Kamala Das was one of the most significant Indian poets who wrote in English. Her poetry is all about herself, about how she intensely felt desire for love, for emotional involvement of her and her failure to achieve such a relationship. Her life and personality are mentioned in most of her poetry because her poetries were self-reflective.
Google celebrates publication of author Kamala Das’s autobiography ‘My Story’ with a doodle.
Let’s know when and where such a famous heart touching Indian Poetess was born:
Kamla Das was born on 31st March 1934 and died on 31st May 2009. She was born in Punnayurkulam, Ponnani taluk, Malabar District, British India (present-day Thrissur district, Kerala, India).

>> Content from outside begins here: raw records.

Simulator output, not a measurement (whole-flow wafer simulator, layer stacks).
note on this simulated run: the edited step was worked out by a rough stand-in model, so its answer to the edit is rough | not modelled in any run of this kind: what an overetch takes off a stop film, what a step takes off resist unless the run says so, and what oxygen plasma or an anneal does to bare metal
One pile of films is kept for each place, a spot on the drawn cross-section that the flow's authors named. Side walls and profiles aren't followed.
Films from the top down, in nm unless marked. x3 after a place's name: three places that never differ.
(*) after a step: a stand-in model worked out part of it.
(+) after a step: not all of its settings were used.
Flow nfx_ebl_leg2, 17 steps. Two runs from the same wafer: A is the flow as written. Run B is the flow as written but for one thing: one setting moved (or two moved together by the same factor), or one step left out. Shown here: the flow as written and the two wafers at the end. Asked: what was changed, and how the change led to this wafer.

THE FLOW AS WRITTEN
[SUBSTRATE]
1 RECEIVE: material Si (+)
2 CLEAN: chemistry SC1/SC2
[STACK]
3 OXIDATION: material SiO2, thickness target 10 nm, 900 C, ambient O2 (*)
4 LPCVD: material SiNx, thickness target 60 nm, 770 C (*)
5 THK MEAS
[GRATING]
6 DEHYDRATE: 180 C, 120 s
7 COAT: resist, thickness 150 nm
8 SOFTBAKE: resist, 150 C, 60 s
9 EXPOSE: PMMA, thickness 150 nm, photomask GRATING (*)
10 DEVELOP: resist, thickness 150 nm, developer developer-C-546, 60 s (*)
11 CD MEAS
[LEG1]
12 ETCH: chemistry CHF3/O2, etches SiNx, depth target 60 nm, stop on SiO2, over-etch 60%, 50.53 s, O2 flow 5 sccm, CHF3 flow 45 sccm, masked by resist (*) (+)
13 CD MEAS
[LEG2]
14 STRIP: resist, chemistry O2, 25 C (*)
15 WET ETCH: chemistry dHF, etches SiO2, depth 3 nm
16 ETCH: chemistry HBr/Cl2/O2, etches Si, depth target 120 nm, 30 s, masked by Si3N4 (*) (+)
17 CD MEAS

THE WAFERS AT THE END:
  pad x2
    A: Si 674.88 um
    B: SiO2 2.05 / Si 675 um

Childhood of Kamala Das and how was she influenced in writing:
A part of her childhood was spent in her ancestral home in Malabar, Kerala, and the other part between Calcutta, where her father, V. M. Nair was a employer as a senior officer in the Walford Transport Company that sold Bentley and Rolls Royce automobiles and the Nalapat ancestral home in Punnayurkulam.
She excelled in writing, just like her mother Balmani Amma, a writer of critical acclaim who published over 20 anthologies of poetry. Both her parents were poets, so poetry was in the blood, so to say. Her love for poetry got influenced by her great uncle, Nalapat Narayana Menon, a prominent writer.
She was educated mainly at home, and her grandmother showered a lot of love and affection on the growing child, and she is often recognized in her poetry as “A hot noon in Malabar” and “My Grandmother’s House”.
Kamala Das married Life :
Kamala Das was married to Madhava Das at the early age of fifteen.
She married an older relative, a bank officer Madhav Das, he encouraged her writing interests with his support, she soon started writing and publishing in both English and Malayalam, under different pen names. The couple had three sons — Chinen Das, Jayasurya Das, and M D Nalapat. In an autobiographical work of hers, she tells of her husband’s brutish sexual inadequacy and her lifetime of desire. Unfortunately, her encourager husband died before her in 1992 after 43 years of marriage.
She is popularly famous by her one-time pen name Madhavikutty and married name Kamala Das.
Her Literary works:
Kamala Das was among the first women in India to speak frankly about sex and the negativity of marriage in a deeply conservative and patriarchal society. Her one of the autobiographical books, “ My Story ” instantly drew criticism after its release for being ‘vulgar’ and designed to encourage adultery.
At the age of six, she started a manuscript magazine in which she used to write a sad story about dolls who had lost their heads and had to remain headless forever.
She has noted for her many Malayalam short stories as well as many poems were written in English. “Summer in Calcutta”, Kamala’s first book of poetry was a breath of fresh air in Indian English poetry.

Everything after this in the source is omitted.